Zsh Mailing List Archive
Messages sorted by: Reverse Date, Date, Thread, Author

Re: PATCH: [for consideration] TMPSUFFIX



On Sep 27,  7:00am, Daniel Shahaf wrote:
}
} > won't assert the attack is 100% impossible, but there's nothing more
} > we can do about that than we already have.
} 
} Yes, there is: we should stop calling addfilelist(nam) if open(nam)
} returns negative.

That's not the "that" I was talking about.

} (Sidebar: that mktemp() call is the only warning in my build; it'd be
} nice to get rid of it while we're here.)

zsh-workers had this conversation years ago and landed where we are now
(except I don't think this bit about =() returning the name even if it
wasn't opened was noticed/considered).

} > It'd have to be an error on the same order as "bad substitution" so the
} > whole command context fails.  Hence bringing it up for discussion.
} 
} I don't know what's best here.
} 
} Using ERRFLAG_ERROR risks aborting too much code (39154 being a recent
} example).

I'm not sure that's really a valid example for this case -- the trouble
there was not that too much code was aborted, rather that because of a
surrounding use of "eval" not *enough* code was aborted; a scripting
error.

} A middle way would be to force the simple command that =(:) was part to
} return 127.

If we were to parallel other redirection errors, the command should
just return 1.  Otherwise I'd say we should report the actual error
number instead of always 127.  However, I don't see any obvious way
to do either of those things from inside stringsubst().

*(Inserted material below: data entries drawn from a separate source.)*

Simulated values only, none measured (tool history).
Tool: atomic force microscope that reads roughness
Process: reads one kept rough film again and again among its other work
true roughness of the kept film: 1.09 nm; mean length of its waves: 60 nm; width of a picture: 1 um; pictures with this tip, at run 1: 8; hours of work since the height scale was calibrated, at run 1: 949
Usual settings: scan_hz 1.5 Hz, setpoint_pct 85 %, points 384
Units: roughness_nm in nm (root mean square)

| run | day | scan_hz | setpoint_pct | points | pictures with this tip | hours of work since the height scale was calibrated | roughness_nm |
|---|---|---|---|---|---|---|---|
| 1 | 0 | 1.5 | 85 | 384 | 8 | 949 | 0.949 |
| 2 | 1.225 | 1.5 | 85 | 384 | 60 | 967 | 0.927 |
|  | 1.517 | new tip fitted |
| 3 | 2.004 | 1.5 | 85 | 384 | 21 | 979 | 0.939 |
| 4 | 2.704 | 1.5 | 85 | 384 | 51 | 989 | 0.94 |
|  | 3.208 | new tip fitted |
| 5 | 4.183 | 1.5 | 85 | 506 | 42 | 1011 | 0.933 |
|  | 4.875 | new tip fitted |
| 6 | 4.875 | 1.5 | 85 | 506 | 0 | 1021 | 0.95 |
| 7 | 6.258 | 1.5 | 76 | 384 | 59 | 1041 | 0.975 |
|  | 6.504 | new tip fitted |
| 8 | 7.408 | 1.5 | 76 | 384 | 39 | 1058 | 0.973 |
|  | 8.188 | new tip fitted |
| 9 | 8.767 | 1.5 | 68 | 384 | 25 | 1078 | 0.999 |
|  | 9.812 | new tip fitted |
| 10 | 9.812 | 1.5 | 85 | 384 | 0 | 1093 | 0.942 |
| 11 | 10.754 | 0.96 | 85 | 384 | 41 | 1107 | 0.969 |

The code in stringsubst() expects getoutputfile() to return NULL and
then substitutes nothing as the replacement, which could change the
number of arguments in the command -- so that isn't ideal either.

We could just call zwarn() [instead of zerr()] and return "/dev/null"
to supply an empty file as if the command inside the =() had failed,
but I'm more inclined to just call zerr() and allow things to abort.

This obviously isn't a very common occurrence or we'd have seen it come
up before; this is hardly an obscure or little-used feature.